A musical nun, Anna (Diane Kruger), gets a job as a copyist for Ludwig van Beethoven (Ed Harris) but he’s a tough boss, owing to his messy lifestyle, unpleasant habits and tempestuous character. Let’s call it The Devil Plays Sonatas.
This 2006 film is very much in the mold of Amadeus. Both Viennese composers arrive on screen as fully formed geniuses with an apparently divinely-bestowed gift, and both films seek to explore their main characters’ flaws. But where Amadeus is a compelling melodrama focused on a largely fabricated rivalry with Salieri, the fictitious relationship at the core of Copying Beethoven is rather less engrossing.
While Ed Harris looks the part, he hams it up in a performance with about as much subtlety as Beethoven the dog. Anna slots into the role of a woman who becomes subservient to a great male genius like Phantom Thread and Girl With a Pearl Earring, while developing her own music talents, demanding to be taken seriously as a woman. Yet she never really questions her place as Beethoven the human’s copyist-cum-cleaner-cum-nurse, and her relationship with boyfriend Martin (Matthew Goode) is about as developed as Beethoven’s 10th Symphony.

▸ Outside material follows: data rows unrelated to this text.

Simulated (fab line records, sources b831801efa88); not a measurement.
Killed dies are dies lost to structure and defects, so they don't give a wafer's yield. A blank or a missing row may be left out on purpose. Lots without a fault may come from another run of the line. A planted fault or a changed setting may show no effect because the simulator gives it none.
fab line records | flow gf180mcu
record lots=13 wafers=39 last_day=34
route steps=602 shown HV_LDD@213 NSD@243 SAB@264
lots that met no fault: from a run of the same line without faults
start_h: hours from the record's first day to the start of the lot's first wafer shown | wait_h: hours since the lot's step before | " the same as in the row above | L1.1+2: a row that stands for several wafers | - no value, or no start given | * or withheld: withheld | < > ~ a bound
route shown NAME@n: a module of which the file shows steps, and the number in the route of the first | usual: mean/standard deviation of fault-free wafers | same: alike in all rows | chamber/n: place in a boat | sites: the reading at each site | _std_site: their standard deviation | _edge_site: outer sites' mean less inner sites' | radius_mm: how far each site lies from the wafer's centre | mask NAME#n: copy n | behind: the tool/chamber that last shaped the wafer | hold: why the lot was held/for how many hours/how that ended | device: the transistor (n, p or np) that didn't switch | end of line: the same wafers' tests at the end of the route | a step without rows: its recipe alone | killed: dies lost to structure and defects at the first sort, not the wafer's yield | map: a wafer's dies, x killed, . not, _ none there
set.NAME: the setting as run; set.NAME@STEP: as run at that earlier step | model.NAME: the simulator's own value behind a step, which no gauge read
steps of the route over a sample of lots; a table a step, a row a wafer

The one thing it has over Amadeus is more focus on musical detail, with scenes of composition, discussion of keys and melodies and a ten minute version of the Ninth Symphony which is the best scene in the film. For obvious reasons it can’t include the whole thing, but the scene of its premiere is well constructed as Anna supports Beethoven to conduct while overcoming his (selective) deafness.
When making a film about a great artist there’s always a risk of paling in comparison to their work, but unfortunately Copying Beethoven would fall flat even if it was about Tracey Emin.